Incident documentation/20200511-thumbor

From Wikitech
Jump to navigation Jump to search

document status: draft

Summary

An external client issued a really large number of requests for what appears to be nonexistent original images uploaded to commons that caused the thumbor service to return 503s and eventually paged.

Impact: Approximately 291,000 thumb-nailing/resizing for images (which is what the thumbor service is for) requests failed and were returned as 503s (an HTTP error code). 76,000 of those from the offending IP. The incident affected eqiad and esams, so predominantly Europe and East Coast of the American Continents.

Timeline

All timelines are on 2020-05-11 and are UTC

We were paged by icinga, roughly 40 mins after the behavior started.

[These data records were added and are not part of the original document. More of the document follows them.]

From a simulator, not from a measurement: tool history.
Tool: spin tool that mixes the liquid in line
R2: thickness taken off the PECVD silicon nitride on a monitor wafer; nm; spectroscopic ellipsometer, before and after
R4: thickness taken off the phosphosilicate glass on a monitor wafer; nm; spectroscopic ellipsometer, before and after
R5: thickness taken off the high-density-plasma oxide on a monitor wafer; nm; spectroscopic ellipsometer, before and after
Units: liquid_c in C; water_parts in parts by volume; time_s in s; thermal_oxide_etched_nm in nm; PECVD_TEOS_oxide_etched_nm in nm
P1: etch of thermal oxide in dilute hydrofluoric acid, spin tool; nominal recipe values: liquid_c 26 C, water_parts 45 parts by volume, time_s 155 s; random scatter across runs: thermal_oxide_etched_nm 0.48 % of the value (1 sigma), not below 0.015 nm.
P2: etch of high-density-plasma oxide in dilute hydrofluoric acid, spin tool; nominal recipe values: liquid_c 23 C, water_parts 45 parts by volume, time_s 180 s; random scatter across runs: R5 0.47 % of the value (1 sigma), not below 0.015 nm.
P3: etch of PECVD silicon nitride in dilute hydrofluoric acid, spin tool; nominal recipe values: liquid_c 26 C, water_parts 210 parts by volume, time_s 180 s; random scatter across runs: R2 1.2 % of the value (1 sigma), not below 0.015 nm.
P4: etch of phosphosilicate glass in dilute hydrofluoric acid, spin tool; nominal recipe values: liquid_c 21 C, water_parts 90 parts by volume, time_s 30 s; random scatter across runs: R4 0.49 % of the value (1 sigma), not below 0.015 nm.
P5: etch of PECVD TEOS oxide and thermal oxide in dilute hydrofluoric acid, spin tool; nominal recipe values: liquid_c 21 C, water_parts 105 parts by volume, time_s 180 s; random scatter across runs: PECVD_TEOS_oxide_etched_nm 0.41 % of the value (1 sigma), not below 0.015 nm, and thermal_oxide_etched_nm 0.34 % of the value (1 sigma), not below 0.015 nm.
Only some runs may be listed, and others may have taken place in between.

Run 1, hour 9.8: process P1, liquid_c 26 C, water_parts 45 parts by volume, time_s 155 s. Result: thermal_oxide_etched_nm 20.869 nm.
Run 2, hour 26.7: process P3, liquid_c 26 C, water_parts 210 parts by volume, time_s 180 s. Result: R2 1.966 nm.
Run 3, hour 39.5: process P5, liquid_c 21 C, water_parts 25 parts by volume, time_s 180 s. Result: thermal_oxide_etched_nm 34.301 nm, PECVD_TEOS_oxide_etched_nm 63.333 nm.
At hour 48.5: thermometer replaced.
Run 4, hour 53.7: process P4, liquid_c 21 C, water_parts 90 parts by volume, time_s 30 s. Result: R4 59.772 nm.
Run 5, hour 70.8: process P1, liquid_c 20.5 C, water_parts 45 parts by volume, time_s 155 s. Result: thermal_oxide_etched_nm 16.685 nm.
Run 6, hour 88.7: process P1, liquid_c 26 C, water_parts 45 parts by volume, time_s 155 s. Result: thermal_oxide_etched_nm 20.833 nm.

  • 12:11 approximately: Thumbor is starting to return a large number of 404s and a little bit later of 503s. Peaks are at 75rps and 104 rps respectively. Incident begins. It will take another 36 minutes before it becomes critical
  • 12:47: SRE gates paged. Multiple people respond
  • ~12:50: It is noted in graphs that thumbor is serving a lot of 404s and 503s[1] to the caching proxies. Latencies have skyrocketed. From 1s to 12.5s for the p75[2] and from 5s to 15s[3] for the p98
  • 12:54: A single IP gets noticed for having requested 20x the number of requests the 2nd in order has.
  • 13:02: A rule is put in the caching proxies to block the aforementioned IP
  • 13:08: It becomes apparent that block isn’t working.
  • 13:13: The block is fixed and set correctly. However the block is for the IPv6 only (as the IPv4 one isn't known)
  • 13:18: It becomes apparent that swift is setting Cache-control: no-cache when returning 404s which disallows caching, even for a short amount of time on the caching proxies, which would have worked as a back pressure mechanism
  • 13:19: The offender falls back to their IPv4 address now that their IPv6 is banned.
  • 13:23: Questions on why Thumbor’s rate-limit for originals isn’t kicking in
  • 13:26: Blocks are updated with the IPv4 address. This time around the solution seems to hold
  • 13:26: Incident ends
  • 13:27: Question about the haproxy queue not having anything in it. The premise of the queue is to buffer requests when thumbor is under stress, which it did not do for some reason

Links to dashboards

Screenshots of the above dashboards are below as well:

P75 latency: p75-latency P98 latency: p98 latency Error rate: error-rate

Detection

We were paged by icinga, roughly 40 mins after the behavior started. The alert was the LVS one, about the entirety of the service. No alerts prior to that, despite the event having started 30+ minutes earlier.

Conclusions

The current per-IP throttling implemented in Thumbor is inadequate. It attempts to create a system where a given IP can only use X workers and have a queue of Y, but since it's based on PoolCounters requests beyond the X limit are actually served by other Thumbor workers. We end up with a situation where the client can keep a lot of workers busy… waiting on its own throttling lock. This wasn't the intention and as such the PoolCounter-based throttle is broken.

What went well?

We were quickly able to identify the cause of the incident and react to it. Automated monitoring detected the incident, albeit relatively late.

What went poorly?

Thumbor as a service was under stress for ~40m before it paged. No one noticed before that. Blocking of the offender took more than ideal due to (in this order), operator error, IPv6 => IPv4 fallback, unrelated bad puppet deploy.

Where did we get lucky?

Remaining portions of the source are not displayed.